Given the country's economic strength, "when if not now should there be significant pay increases for workers, including those in the public sector?" asked Verdi leader Frank Bsirske in an appearance at Frankfurt airport.

"We're determined to achieve this."

But the ADV airport operators' association accused unions of "lacking all proportionality" with the strike disrupting tens of thousands of journeys -- 90,000 at Lufthansa alone -- and whose costs they said would run into the millions.

- BEER AT 8:00 AM -
Travellers had plenty of notice of upsets to their plans, avoiding scenes of chaos at Frankfurt airport, but some could not avoid travelling Tuesday.

Sybille Metzler, who was due to travel to Amsterdam for a meeting, turned up at the hub despite warnings from the operator that her flight had been cancelled.

"I know, but I wanted to see if I can still get there, because it won't work with the train," the 41-year-old management accountant told AFP.

Some passengers who faced disruption were understanding of the walkout.

"It's fair enough. Hope they get it," said Porsche service manager Ashley Gillham, 40, of the strikers' pay demands -- despite having to switch to rail for part of her journey from New Zealand via Frankfurt to Mallorca.

"It's not a big deal, we would have been waiting at the airport for five hours anyway" for a connecting flight, she said.

"This way we get to have a beer at 8:00 am," Gillham joked.

- SIXTH WALKOUT AT AIR FRANCE -
In unrelated industrial action in France, air traffic was also severely disrupted as the country's biggest airline Air France was forced to cancel one in four flights, in the sixth round of strikes launched by its employees since February.
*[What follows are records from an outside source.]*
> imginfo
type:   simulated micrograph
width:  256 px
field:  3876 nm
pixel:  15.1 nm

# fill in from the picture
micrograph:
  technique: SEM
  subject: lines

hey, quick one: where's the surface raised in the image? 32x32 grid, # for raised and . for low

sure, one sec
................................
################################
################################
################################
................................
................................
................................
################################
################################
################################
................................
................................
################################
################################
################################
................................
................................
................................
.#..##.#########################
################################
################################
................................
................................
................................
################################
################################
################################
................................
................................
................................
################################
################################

Around 65 percent of long-haul flights will depart as planned, the carrier said, with higher proportions on schedule among medium- and short-haul services from Paris and other French airports.

The group said the strikes between February 22 and April 11 were estimated to cost 170 million euros ($210 million).

But several Air France unions have called four further days of industrial action in April as they also seek a 6.0-percent pay raise.

Managers say the company is not growing solidly enough to justify such salary boosts, which they reckon would cost 240 million euros per year.

Air France's labour woes come at the same time as disruption for French state rail operator SNCF.

Workers are staging repeated walkouts in a bid to scare the government off a planned reform to the national icon and to the special status its employees enjoy.